Georges St. Pierre: Why He Doesn't Finish Fights

Darren WongSenior Analyst IDecember 15, 2010

NEWARK, NJ - MARCH 26:  UFC fighter Georges St-Pierre (pictured) weighs in for his fight against UFC fighter Dan Hardy for the Championship Welterweight fight at UFC 111: St-Pierre vs. Hardy Weigh-In on March 26, 2010 in Newark, New Jersey.  (Photo by Jon Kopaloff/Getty Images)
Jon Kopaloff/Getty Images

If you're going to criticize Georges St. Pierre for not finishing fights, the least you can do is understand why.

While some people have talked about how difficult some of his opponents are to finish, or the fact that some of them like Hardy seemed to be fighting not to lose rather than risking more in an attempt to win, most of the debate has been about risk taking.

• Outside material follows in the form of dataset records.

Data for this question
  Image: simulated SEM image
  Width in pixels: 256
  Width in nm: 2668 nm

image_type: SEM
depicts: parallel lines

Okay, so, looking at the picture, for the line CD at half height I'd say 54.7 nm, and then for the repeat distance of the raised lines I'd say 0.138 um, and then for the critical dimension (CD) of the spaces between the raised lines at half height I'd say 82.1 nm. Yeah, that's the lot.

Kevin Iole said that St. Pierre plays it safe, while Ben Fowlkes recently defended St. Pierre by saying he does what it takes to win and is simply fighting intelligently.

If we're going to talk about why GSP doesn't finish fights, I think a lot of that debate has been misplaced.

St. Pierre didn't finish Hardy not because he didn't take risks but rather because of technical flaws in his application of submissions.  People like Iole criticized St. Pierre for not throwing enough in combination to really finish Koscheck on the feet, but that is not really a part of St. Pierre's skill set.

As good as he is from distance, he doesn't really have the same ability to slip punches and hang around in the pocket like BJ Penn, Anderson Silva or even Frank Edgar, and that has very little to do with risk taking.

Of course, St. Pierre is avoiding a certain type of risk when he chooses not to stand in the pocket and throw in combination, but the other side of the coin is that a fighter like Silva, who is more adept at doing so isn't taking the same risk.  A real risk for Silva would be to try to win all of his fights via superior wrestling.

So no, the issue isn't about St. Pierre not taking risks—at least, not entirely.

While St. Pierre has the kind of skill set that allows him to completely dominate fights from bell to bell, those same skills may not be as conducive to finishing fights as the skills of someone like Anderson Silva, who has more finishing weapons, but who is far more likely to be spending 23 minutes lying underneath Chael Sonnen, praying for a minor miracle.